Quantum computers gain their advantage from magic — a resource property of quantum states that measures how far they are from the stabilizer states that can be efficiently simulated classically. A state with no magic is a stabilizer state: it can be prepared by Clifford gates alone, and any computation it participates in can be efficiently replicated on a classical computer. Magic is what makes quantum computation hard to simulate.
Noise destroys magic. Environmental decoherence pushes quantum states toward the stabilizer polytope — the convex hull of all stabilizer states in the Bloch representation. The question is: at what noise level does a state lose its computational advantage?
Zurel and Davis (arXiv 2602.22336, February 2026) introduce a basis-independent framework for answering this question. Most measures of magic depend on the choice of basis — rotating the coordinate system can change whether a state appears magical or not. The authors characterize absolutely stabilizer states: states that are stabilizer states in every basis simultaneously. These are states so deeply unmagical that no rotation can rescue them.
For a single qubit, the absolutely stabilizer states form a ball inscribed in the stabilizer octahedron — the largest sphere that fits inside the polytope. Any state inside this ball is classically simulable regardless of how you orient your measurement axes. Any state outside it has some basis in which it has magic.
But the geometric picture reveals a subtlety. Absolutely Wigner-positive states — states whose Wigner function remains non-negative in every basis — are a different set. Some absolutely Wigner-positive states are not absolutely stabilizer states. These states have non-negative Wigner functions everywhere (a classical-seeming property) but are not stabilizer states (they sit outside the stabilizer polytope in some basis). They have magic that cannot be extracted — bound magic, in analogy with bound entanglement.

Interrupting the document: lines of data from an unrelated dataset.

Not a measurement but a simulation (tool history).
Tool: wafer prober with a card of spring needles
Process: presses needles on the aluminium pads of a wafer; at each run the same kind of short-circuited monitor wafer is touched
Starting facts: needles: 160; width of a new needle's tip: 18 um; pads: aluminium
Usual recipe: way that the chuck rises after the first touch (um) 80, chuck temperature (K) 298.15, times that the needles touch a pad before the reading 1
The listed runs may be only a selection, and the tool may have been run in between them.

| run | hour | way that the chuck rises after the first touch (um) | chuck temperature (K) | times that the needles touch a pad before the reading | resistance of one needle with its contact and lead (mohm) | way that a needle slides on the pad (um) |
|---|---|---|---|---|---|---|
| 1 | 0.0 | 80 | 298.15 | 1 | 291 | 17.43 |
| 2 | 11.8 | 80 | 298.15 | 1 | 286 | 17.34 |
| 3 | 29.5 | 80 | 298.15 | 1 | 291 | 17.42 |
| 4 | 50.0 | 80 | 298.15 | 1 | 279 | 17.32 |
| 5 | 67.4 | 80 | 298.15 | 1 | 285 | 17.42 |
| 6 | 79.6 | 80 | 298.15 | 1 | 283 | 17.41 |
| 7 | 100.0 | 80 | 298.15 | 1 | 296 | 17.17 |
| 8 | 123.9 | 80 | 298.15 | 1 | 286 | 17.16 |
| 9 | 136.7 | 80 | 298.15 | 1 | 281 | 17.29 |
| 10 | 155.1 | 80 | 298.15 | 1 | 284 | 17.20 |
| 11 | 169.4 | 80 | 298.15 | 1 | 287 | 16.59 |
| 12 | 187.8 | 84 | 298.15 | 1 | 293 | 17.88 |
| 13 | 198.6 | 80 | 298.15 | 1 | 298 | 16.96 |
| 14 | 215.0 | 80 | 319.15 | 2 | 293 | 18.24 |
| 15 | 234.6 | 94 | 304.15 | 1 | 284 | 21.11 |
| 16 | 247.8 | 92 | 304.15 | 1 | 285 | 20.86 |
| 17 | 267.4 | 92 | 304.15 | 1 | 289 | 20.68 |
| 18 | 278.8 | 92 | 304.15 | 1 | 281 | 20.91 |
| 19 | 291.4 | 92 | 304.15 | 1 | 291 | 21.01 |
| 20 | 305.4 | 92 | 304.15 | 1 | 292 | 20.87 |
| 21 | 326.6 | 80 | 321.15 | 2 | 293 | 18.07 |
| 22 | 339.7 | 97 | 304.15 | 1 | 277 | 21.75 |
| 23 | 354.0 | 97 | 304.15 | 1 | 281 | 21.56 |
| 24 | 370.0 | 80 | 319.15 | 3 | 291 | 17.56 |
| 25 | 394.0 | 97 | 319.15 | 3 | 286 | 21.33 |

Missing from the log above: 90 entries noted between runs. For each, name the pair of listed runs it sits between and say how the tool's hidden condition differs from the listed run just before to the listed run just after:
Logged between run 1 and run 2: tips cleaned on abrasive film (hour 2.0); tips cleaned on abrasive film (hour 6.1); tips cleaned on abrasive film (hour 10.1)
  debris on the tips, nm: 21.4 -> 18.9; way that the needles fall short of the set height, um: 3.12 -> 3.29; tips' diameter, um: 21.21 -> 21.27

Bound magic represents quantum computational resource that exists but cannot be utilized. The state is non-classical by one measure and classical by another. Noise has partially destroyed the advantage but left behind a ghost of it — detectable but inoperative.
The minimum purity for a state to retain any magic, computed from the inscribed ball radius, sets a noise threshold: above this noise level, no amount of basis rotation can reveal useful non-classicality. Below it, some orientation exists where the state has magic. The threshold is geometric — it depends on the shape of the stabilizer polytope, not on any particular magic monotone.